# Getting Started with OmnisciDB

## Omnisci Database Setup

These examples will be using a local [Omnisci database](https://www.omnisci.com/platform/omniscidb). The first thing we'll do is get that up and running. There are several [options for installation](https://docs.omnisci.com/installation-and-configuration/installation), but for this tutorial we'll use the Open Source CPU installation using Docker. 

In [None]:
# Once you have docker running locally,
# pull the docker image
! docker pull omnisci/core-os-cpu
# create a local storage directory
! mkdir ${HOME}/omnisci-storage
# run docker container
! docker run -d --name omnisci -p 6274:6274 -v ${HOME}/omnisci-storage:/omnisci-storage omnisci/core-os-cpu

> Note: If you recieve an error message saying this container is already in use, remove the old container using   
`docker rm old_container_id`

The docker container automatically launched an OmniSci database in which we can now connect.

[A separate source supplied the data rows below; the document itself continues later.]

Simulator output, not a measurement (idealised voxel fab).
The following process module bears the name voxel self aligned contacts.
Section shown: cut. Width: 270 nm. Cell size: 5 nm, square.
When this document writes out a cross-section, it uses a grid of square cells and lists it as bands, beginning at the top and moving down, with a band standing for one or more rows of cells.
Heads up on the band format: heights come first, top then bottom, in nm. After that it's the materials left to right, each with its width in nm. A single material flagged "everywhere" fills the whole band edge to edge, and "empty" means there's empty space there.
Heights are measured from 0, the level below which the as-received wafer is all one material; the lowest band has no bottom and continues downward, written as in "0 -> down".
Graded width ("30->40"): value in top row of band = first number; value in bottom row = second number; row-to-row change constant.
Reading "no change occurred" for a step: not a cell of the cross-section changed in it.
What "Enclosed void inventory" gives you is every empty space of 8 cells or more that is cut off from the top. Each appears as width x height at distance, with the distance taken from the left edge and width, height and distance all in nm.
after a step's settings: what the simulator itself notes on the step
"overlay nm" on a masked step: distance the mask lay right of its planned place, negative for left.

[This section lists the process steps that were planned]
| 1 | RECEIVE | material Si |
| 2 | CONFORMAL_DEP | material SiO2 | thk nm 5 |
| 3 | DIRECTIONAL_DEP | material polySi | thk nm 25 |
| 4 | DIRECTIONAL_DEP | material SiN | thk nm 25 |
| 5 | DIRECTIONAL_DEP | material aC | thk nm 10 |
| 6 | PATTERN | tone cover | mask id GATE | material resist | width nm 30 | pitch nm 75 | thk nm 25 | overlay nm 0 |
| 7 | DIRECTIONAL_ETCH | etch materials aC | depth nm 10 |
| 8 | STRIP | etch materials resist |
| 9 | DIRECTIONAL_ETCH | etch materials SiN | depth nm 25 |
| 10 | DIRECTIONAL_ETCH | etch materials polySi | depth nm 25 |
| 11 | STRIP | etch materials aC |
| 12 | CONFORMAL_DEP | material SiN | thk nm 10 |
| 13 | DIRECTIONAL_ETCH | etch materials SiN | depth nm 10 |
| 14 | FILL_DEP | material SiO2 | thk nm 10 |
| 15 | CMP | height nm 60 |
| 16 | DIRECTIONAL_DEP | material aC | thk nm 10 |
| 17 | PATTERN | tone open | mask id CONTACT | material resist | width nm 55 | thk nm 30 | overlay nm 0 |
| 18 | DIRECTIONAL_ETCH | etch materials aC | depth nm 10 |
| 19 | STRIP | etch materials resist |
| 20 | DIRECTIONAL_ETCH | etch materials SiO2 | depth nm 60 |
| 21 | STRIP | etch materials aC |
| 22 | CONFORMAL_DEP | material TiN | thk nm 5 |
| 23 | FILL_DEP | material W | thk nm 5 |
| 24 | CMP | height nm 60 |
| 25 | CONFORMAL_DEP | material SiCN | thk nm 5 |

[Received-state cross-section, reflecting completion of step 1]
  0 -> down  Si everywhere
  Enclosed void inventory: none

## Connecting to the database using Ibis

We will be using Ibis to create and manage our connection to the database. Ibis will allow us to construct complex data anlytics using a Pandas-like API. It will convert our analytics methods to a SQL query, but will push the computational burden of the query to the server. In this way, users can query extremely large databases on remote servers without heavy local computation.

>**Note**: Unless you're using the conda environment from this repo, you'll also need to install the omnisci backend for ibis  
`pip install ibis-framework[omnisci]`  

In [None]:
import ibis
# set up the credentials to the OmniSci db inside of docker
creds = {
    'user': 'admin',
    'password': 'HyperInteractive',
    'host': '127.0.0.1',
    'port': 6274,
    'dbname': 'omnisci'
}
# connect to the database using Ibis
omnisci_client = ibis.omniscidb.connect(user=creds['user'], password=creds['password'],
                                  host=creds['host'], port=creds['port'], database=creds['dbname'])

### Exploring the database using Ibis

Let's use the client to take a look at the database (For a more in-depth look at Ibis functionality, check out the Ibis tutorials at [...]() )  
We can quickly get a list of the tables available in the database.  

In [None]:
omnisci_client.list_tables()

Now we will make a connection to the 'upstream_reservoir' table.

In [None]:
states = omnisci_client.table('omnisci_states')
states

You'll notice that when you inspect `states` you see a schema object, not actual results.   
Ibis won't load the data and perform any computation, but instead will leave the data in the   
backend defined in the connection, and we will _ask_ the backend to perform the computations.  

This is a valuable tool when working with big data in which our client side cannot handle the  
volume of data until we have reduced it.  

If you'd perfer for the backend to run the computation immediately, you can set  
`ibis.options.interactive = True`.
  
Let's take a quick look at information Ibis has for this table without actually pulling the data locally:

In [None]:
# get the table info
display(states.info())

# get the table metadata
display(states.metadata())

Ibis is converting our expression into a SQL expression. Let's take a look at the actual SQL query.

In [None]:
states.compile()

The table has 52 rows which is small enough for us to handle locally so we can go ahead and execute the query which will bring us back the requested table (we haven't asked it to perforrm any calculations yet)  

In [None]:
# execute the query
states_df = states.execute()
print(f'Return Type: {type(states_df)}')
states_df

Now we can immediately continue our data analytics using a Pandas DataFrame or we can modify our Ibis query to perform some calculations before pulling back data.